[DB]

So a 50 watt laser (with whatever frequency the attenuation info is based on) would be attenuated about 4 dB over a distance of 5 miles (using 0.5 dB/km). Therefore the laser power level at 5 miles would still be 19.9 watts under clear sky conditions.

Enough to fry someone's eye's in milliseconds I'd guess.

The 50 watt laser value comes from what is reasonably available on eBay...

So this story falls under the easily doable as far as equipment goes. Aiming is another story...

[Dan Evans]

So a 50 watt laser (with whatever frequency the attenuation info is based on) would be attenuated about 4 dB over a distance of 5 miles (using 0.5 dB/km). Therefore the laser power level at 5 miles would still be 19.9 watts under clear sky conditions.

Nice find. Good work. I'm going out for coffee, it's too late to sleep.

[Cboldt]

So a 50 watt laser (with whatever frequency the attenuation info is based on) would be attenuated about 4 dB over a distance of 5 miles (using 0.5 dB/km). Therefore the laser power level at 5 miles would still be 19.9 watts under clear sky conditions.

I come up with a similar number. Keep in mind, it's not power, per se, that results in injury. It is power density. The cross sectional area of the beam is a vital matter.

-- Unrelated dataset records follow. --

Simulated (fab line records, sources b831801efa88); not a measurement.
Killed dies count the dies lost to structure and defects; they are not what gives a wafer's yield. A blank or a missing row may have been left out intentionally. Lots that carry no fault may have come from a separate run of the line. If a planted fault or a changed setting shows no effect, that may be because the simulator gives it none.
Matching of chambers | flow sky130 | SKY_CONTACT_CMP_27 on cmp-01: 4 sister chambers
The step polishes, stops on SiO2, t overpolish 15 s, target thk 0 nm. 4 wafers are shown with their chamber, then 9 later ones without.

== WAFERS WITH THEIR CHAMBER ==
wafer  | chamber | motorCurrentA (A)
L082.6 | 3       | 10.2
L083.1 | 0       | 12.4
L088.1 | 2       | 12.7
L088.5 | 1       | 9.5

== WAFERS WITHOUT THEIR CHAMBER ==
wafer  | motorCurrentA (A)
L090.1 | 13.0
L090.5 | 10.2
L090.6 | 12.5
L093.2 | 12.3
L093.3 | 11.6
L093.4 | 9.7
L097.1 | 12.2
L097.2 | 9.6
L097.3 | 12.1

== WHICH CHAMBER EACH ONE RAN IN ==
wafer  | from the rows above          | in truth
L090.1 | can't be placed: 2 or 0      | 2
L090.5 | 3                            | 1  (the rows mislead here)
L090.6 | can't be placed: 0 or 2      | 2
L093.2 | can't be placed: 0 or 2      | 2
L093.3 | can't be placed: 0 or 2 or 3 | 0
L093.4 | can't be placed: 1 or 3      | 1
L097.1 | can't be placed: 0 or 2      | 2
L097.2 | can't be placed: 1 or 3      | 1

As for aiming, aim at the landing light. At takeoff, once the plane has rotated, I think illuminating the pilot from the ground would not be practical.

[ableChair]

Dude, you are a RIOT! Your units are all screwed up. Ask anybody who's taken basic algebra. This is an exponential function with a range on the interval [0, 1]. Try the units again, you'll find the attenuation WAY more than what you're expecting here. LMAO!!!!